THE owner of a well-known property agency in Shenzhen reportedly went missing Tuesday with 40 million yuan (US$5.4 million), paralyzing the 2,000-employee company.
The 100-plus offices of Zhongtian Real Estate in the city were closed yesterday after its owner Jiang Fei could not be found Tuesday. Zhongtian’s offices in Chengdu and Shanghai will halt operations today.
The Shenzhen Municipal Public Security Bureau began to investigate the case yesterday after receiving reports from the company’s debtors.
Zhongtian’s headquarters at Tian’an International Building in Luohu District was closed Tuesday. Many debtors waited outside after learning Jiang might have fled with their money.
“I gave 50,000 yuan as deposit to the company for an apartment in Nanshan District,” said a man surnamed Tang.
Another man claimed he had paid 800,000 yuan to the company as deposit for an apartment.

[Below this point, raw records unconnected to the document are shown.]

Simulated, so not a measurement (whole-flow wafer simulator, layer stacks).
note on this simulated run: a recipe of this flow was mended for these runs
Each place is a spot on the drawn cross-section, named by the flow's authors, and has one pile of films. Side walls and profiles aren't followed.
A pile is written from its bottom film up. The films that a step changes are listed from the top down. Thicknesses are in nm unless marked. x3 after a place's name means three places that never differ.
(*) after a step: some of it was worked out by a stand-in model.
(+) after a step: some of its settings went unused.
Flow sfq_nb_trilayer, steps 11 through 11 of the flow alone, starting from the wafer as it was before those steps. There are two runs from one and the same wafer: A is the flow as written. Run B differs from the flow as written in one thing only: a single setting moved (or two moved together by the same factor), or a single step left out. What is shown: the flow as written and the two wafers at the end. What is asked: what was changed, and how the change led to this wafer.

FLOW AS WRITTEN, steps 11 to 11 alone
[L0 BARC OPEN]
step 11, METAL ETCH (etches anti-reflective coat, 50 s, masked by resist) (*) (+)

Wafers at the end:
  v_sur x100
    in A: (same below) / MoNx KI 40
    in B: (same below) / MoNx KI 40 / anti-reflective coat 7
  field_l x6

“There is 40 million yuan in the company’s bank account, and Jiang might run away with that money,” a man surnamed Qu, who claimed to be a shareholder of the company, was quoted by the Southern Metropolis Daily as saying yesterday.
Jiang might have absconded Monday, according to an employee of the company.
On Tuesday Zhongtian’s offices received a notice from the management, saying all employees would be dismissed, according to an employee only identified as Zhang.
Zhang said he had not be paid for two months due to the decline in the number of property transactions in the past few months.
“The incident has exposed loopholes of property agencies in money monitoring,”said Li Yaozhi, general manager of Centline Shenzhen Property Agency, adding the incident would further damage the credibility of property agents.
“At the beginning of the year, the land administration had required property agencies to deposit money for monitoring, but some companies used the deposits from buyers for operations of their company, especially after this August when the transactions slackened” said Li.
“The fast expansion of the company was the reason for its bankcruptcy,” said Guo Jianbo, president of Inland China Real Estate. With the real estate having boomed in the past two years, Zhongtian used deposits from buyers to invest in other projects, Guo said. But when the real estate business slowed down, the company landed in trouble.
Zhongtian was established in 2003 in Shenzhen. By the end of 2006, the company had more than 180 offices covering major Chinese cities with more than 2,000 employees.